For those guys, Chicago is a dangerous place. They might wind up in prison, or even dead.
But their customers — dime-bag dealers and pot smokers — don’t have much to fear from the criminal justice system here. For them, weed has been essentially decriminalized, the Chicago Sun-Times has found.
Last year, Chicago Police officers arrested more than 23,000 people on misdemeanor marijuana charges, and most of those cases were dropped. From 2006 through 2010, cases for possession of less than 2.5 grams of marijuana were dismissed 97 percent of the time. Eighty-four percent of pot possession cases involving 2.5 grams to 10 grams were tossed out of court; and 57 percent involving 10 to 30 grams met the same end, according to the Cook County Clerk of the Circuit Court.
On Oct. 14, Cook County prosecutors did a spot check of marijuana cases at a branch court at Kedzie and Harrison. There were 15 new petty pot cases that came before the judge. Every case got dropped.
So far, there isn’t a politician proposing weaker penalties for the top marijuana guys. But local leaders and law-enforcement authorities are looking for a more practical punishment for the 100 to 150 people facing petty pot cases every day in Cook County.
Last week, several Chicago aldermen proposed an ordinance that would allow cops to write tickets to people caught with small amounts of pot. Behind the scenes, police and prosecutors have been quietly considering a similar solution.
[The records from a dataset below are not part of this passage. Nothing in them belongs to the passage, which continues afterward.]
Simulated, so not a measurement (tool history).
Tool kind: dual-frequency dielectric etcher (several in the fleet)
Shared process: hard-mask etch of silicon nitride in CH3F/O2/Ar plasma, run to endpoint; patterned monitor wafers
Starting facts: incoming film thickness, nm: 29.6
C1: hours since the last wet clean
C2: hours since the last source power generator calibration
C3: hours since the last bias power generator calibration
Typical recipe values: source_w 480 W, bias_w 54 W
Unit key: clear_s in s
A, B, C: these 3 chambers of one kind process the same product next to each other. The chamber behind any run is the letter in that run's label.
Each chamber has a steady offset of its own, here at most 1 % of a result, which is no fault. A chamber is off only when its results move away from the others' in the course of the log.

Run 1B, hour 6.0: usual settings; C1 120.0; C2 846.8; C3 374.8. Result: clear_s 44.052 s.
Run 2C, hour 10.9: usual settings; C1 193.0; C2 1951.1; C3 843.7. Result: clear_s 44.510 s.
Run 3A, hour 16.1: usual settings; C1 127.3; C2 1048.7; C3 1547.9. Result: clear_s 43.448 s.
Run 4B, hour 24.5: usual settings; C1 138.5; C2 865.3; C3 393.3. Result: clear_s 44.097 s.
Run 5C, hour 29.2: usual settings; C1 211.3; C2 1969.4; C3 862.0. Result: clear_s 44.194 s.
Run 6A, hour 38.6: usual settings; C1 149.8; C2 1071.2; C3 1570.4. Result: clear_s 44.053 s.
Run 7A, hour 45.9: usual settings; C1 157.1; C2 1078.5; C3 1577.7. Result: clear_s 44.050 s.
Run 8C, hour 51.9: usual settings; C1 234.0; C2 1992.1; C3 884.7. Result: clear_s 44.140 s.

Marijuana is the most commonly used illicit drug in the U.S. — with more than 17 million regular users in 2010, a 20 percent jump over just three years, according to the National Survey on Drug Use and Health.
With so many pot smokers out there, proposals to lessen criminal penalties for minor marijuana possession are “a step in the right direction,” said Dan Linn, a regular pot smoker and head of the Illinois chapter of the National Organization for the Reform of Marijuana Laws.
In Chicago the question remains: Is Mayor Rahm Emanuel willing to be the guy to take that step?